LeetCode 28: String Matching using KMP Algorithm
Understanding the Problem
String matching is a fundamental problem in computer science. Given two strings - a "haystack" and a "needle" - we need to find if and where the needle appears in the haystack.
Naive Approach
The naive solution uses two pointers:
- One for the "needle" string
- One for the "haystack" string
Starting from each character in the haystack, we compare every character in the needle with the corresponding character in the haystack. If all characters match, we've found our solution. If any character doesn't match, we move to the next character in the haystack and restart from the beginning of the needle string.

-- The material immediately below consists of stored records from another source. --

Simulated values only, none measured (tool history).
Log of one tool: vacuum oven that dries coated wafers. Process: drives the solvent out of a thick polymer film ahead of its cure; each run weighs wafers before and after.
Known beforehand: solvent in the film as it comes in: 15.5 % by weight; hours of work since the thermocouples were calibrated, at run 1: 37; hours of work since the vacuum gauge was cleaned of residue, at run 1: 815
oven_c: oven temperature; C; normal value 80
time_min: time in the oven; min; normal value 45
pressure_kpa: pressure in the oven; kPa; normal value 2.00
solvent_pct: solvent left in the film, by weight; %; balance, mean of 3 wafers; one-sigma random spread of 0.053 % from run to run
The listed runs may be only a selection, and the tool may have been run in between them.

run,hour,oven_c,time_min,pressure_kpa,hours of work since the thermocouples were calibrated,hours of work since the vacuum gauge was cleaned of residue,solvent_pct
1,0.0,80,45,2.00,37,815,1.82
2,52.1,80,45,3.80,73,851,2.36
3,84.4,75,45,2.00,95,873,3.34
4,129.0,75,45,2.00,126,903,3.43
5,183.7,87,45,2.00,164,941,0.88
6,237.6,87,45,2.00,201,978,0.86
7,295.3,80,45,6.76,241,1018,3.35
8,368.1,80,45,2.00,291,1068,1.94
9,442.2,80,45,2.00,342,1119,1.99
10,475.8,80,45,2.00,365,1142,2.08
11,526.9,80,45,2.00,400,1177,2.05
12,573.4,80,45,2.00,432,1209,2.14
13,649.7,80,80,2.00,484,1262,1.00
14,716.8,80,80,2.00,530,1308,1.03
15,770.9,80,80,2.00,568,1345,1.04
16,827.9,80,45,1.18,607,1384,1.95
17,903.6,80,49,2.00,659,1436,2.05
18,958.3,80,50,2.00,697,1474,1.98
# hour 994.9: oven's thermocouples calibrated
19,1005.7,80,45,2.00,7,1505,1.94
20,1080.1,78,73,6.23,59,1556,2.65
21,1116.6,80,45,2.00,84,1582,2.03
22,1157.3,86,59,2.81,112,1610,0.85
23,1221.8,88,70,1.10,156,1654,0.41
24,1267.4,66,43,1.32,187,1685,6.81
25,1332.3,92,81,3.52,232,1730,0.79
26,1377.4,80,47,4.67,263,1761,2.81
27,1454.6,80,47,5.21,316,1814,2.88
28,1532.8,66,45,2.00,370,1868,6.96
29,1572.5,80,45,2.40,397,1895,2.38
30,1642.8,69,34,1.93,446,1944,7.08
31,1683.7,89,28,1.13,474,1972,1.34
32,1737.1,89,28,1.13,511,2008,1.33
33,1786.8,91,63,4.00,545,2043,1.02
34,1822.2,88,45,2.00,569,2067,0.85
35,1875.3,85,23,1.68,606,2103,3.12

This results in an O(mn) time complexity, where:
- m = length of haystack string
- n = length of needle string
The KMP Algorithm Solution
We can do better using the Knuth-Morris-Pratt (KMP) algorithm. This algorithm uses a clever technique called the prefix-suffix array, which helps skip parts of the haystack string that we already know won't match based on the pattern in the needle.
Key Benefits
- Achieves linear O(m+n) time complexity
- Uses extra memory for the prefix array
- Significantly faster for large strings with repeating patterns
For a visual understanding of the algorithm, check out this excellent tutorial with animations on YouTube.
Java Implementation
Here's a complete implementation of the KMP algorithm:
public int strStr(String haystack, String needle) {
if (haystack == null || needle == null) return 0;
char[] text = haystack.toCharArray();
char[] pattern = needle.toCharArray();
if (pattern.length == 0) return 0;
if (text.length == 0) return -1;
int[] prefixSuffix = prefixSuffix(pattern);
int i = 0;
int j = 0;
while (i < text.length && j < pattern.length) {
if (text[i] == text[j]) {
i++;
j++;
} else {
if (j == 0) {
i++;
} else {
j = prefixSuffix[j-1];
}
}
}
if (j == pattern.length) {
return true;
}
return false;
}
int[] prefixSuffix(char[] pattern) {
int[] pre = new int[pattern.length];
pre[0] = 0;
int j = 0;
for (int i = 1; i < pattern.length; i++) {
while (j > 0 && pattern[i] != pattern[j]) {
j = pre[j-1];
}
if (pattern[i] == pattern[j]) {
j++;
}
pre[i] = j;
}
return pre;
}
Understanding the Implementation
Main Algorithm (strStr
method)
- Initial null checks and edge cases
- Convert strings to char arrays for easier manipulation
- Generate the prefix-suffix array for the pattern
- Use two pointers to traverse the text and pattern
- Return true if the entire pattern is found, false otherwise
Prefix-Suffix Array Generation (prefixSuffix
method)
- Creates an array to store prefix-suffix values
- Uses two pointers to track matching prefixes and suffixes
- Builds the array incrementally based on pattern matches
- Returns the completed prefix-suffix array
Time and Space Complexity
- Time Complexity: O(m + n)
- m = length of haystack string
- n = length of needle string
- Space Complexity: O(n)
- Additional space needed for the prefix-suffix array
Conclusion
The KMP algorithm provides an efficient solution to the string matching problem by utilizing pattern information to avoid unnecessary comparisons. While it requires additional space and is more complex to implement than the naive approach, its linear time complexity makes it significantly more efficient for large strings, especially when dealing with patterns that have repeating elements.